In a game where it's not about finding one item that's costing you 200/month, it's about finding 200 items that are costing you $1/month, my intuition tells me they a little less trivial than that. Maybe not a lot more, and certainly not worth paying a pro to change them, but as a diyer with time on my hands, it might be worth it. I've reduced my homes power consumption from ~25000kWh/year to ~9000kWh/year with this approach.
I see the appeal in a broader sense. Reducing standby loads, air-sealing and going after the myriad of small savings makes some difference. Where I'm not sure it is worth while is in well-built new construction, where the difference between a house with insulation under several interior footings, a plastic hose-bib and some attention to the vent-outlets doesn't represent anything you would notice.
I'm also not sure I can buy your math on this one. Extrapolating from your calculations, a house with four hose-bibs would be burning through an extra 600 kWh/ a year? That just doesn't make sense.
Well, ok. I used some google Fu and I think I came up with a reasonably accurate answer for the hose bib. With a wall thickness of 35cm (ICF), brass hose bib with a thermal conductivity of 144 W/k, wall area of 0.29cm^2, and a temperature difference of 30°C, it looks like it's about 35W. Including the air inside the pipe at 25W/k, that brings it to about 46W.
Does that math seem right?
Taking things a few steps further that's in the realm of 150kWh/year here, or about half a panels worth of PV. At roughly $900/panel installed I'm gonna go ahead and say replacing the hose bib with a non frost free unit with pex pipe - which I expect to have vastly less thermal conductivity - would be worth the effort.
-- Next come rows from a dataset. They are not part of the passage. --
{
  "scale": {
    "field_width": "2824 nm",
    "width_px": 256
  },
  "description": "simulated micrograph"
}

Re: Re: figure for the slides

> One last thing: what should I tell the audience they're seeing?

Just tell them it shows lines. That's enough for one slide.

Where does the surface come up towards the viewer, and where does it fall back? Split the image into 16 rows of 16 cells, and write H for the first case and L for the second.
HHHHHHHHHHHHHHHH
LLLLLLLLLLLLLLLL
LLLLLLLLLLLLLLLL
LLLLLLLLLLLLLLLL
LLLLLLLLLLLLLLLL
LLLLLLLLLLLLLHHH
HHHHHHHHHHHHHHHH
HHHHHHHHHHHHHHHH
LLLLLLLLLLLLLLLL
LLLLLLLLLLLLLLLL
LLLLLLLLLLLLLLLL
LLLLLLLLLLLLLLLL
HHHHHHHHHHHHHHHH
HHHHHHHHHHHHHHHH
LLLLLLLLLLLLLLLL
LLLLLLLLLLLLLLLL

You need to include air film R value (which makes a big difference). Even so, you are way off. For example:
2.9E-5*144*30 = .13W-m (maybe .35W), not 35W.
https://thermtest.com/thermal-resources/conduction-calculator
I suspect your units are off, probably by at least a decimal point in the “too big” direction. Your number sounds awfully high. I just calculated this for nails through rigid foam fir another Q and A here.
You also need to account for the length of the pipe, longer pipe shows less conducted energy.
As an example, my nail conducted heat calculation was somewhere around 20 BTU/hr for 32 x1/8” diameter nails. That’s about 0.4 square inches, about 2.5 square centimeters. 20 BTU/Hr is about 5.9 Watt*hr, or 4.25kwh per month. Not much.
Insulate a few feet of the indoor portion of the pipe and you’ll drop the heat loss more.
Bill
Do you live somewhere where it ever freezes?